Tax regulations, especially anti-tax-avoidance, are directed to challenging the structuring of M&A and FDI. The steep penalties, disclosure requirements, and the collaboration of multiple jurisdictions on tax laws are greatly diminishing the traditional tax avoidance structuring of acquisitions.[ Financial Services and Markets Act 2000, ss 178-191; PRA Supervisory Statement SS28/15, ‘Acquisitions and Increases in Control’ (2015).]
The Base Erosion and Profit Shifting initiative set out by the OECD has put in place extensive frameworks with respect to: (i) hybrid mismatch arrangements through harmonised domestic legislation; (ii) controlled foreign company rules aimed at the passive income shifting; (iii) the limitation of interest deductibility so as to curb excessive debt financing; and (iv) the mandatory disclosure of aggressive tax planning arrangements. ¹³
The Tax Cuts and Jobs Act of 2017 in the United States made profound modifications as it included the lowering of the corporate tax to 21%, the introduction of territorial taxation with anti-abuse rules, and the GILTI provisions aimed at the US profit shifting to low tax jurisdictions.¹⁴ UK tax policy has also advanced through the introduction of the Diverted Profits Tax, which aims at artificial profit shifting, the Corporate Interest Restriction rules, and the General Anti-Abuse Rule disclosure framework.¹⁵Regulations on the screening of foreign investments pose a new set of rules on cross-border M&A and FDI. New concerns have arisenregarding national security, the protection of critical infrastructure, and the preservation of strategic industries.
The 2018 Foreign Investment Risk Review Modernization Act further strengthened the authority of the US Committee on Foreign Investment in the US (CFIUS) to review transactions by foreign persons that acquire US businesses, especially those involving critical technologies, critical infrastructure, and sensitive personal data.16 The UK’s National Security and Investment Act 2021 requires mandatory notification of acquisitions involving 17 sensitive sectors, including artificial intelligence and technologies, quantum technologies, and critical government suppliers. The Secretary of State can impose conditions, require divestiture, or block the transaction.
Current considerations for screening include (i) risks of transferring dual-use technologies, (ii) assessments for vulnerable supply chains, (iii) data and privacy risks, (iv) risks of economic security and the broader dependence on strategic industries.[Basel Committee on Banking Supervision, ‘Basel III: A Global Regulatory Framework for More Resilient Banks and Banking Systems’ (BIS 2017).]
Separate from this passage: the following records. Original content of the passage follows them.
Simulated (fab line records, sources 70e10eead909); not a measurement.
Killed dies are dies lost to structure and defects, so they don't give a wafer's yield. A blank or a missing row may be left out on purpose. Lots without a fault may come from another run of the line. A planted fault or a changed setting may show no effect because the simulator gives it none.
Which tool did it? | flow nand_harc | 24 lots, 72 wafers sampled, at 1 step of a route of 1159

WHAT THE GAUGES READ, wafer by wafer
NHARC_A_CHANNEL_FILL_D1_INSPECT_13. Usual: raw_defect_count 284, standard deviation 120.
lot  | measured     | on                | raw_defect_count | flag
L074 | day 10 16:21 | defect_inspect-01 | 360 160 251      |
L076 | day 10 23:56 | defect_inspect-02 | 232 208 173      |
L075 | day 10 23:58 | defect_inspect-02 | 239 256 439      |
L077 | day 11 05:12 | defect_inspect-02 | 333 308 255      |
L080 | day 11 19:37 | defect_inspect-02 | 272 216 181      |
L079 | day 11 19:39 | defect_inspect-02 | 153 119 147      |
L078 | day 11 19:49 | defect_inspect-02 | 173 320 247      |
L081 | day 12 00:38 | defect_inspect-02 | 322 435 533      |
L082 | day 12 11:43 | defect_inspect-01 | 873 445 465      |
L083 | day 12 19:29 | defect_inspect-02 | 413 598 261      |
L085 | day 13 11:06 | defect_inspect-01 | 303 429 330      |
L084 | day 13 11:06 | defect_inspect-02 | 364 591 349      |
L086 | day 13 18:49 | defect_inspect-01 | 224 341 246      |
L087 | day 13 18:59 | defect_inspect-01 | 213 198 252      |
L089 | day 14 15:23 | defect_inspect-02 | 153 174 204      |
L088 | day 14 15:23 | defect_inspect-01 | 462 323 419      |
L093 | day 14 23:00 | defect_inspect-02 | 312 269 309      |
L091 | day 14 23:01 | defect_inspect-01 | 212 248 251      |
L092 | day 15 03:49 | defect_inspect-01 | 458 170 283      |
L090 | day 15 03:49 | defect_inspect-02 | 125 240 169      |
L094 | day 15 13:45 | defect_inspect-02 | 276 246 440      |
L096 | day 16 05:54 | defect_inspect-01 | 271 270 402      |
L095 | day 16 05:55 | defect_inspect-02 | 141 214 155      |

The cumulative impact of such regulatory complexity causes significant transaction costs, uncertainties with respect to timing, and structural constraints, all of which profoundly affect the design of corporate strategies. These developments have led to the construction of sophisticated legal and financial advisory systems to reconcile conflicting goals of cross-border trade and investment regulation that seeks to achieve multi-jurisdictional compliance, while the advanced Integration of world economies seeks the maximization of value for the shareholders of the incorporated firm, thus creating a fine balance in preserving the trade and investment objectives.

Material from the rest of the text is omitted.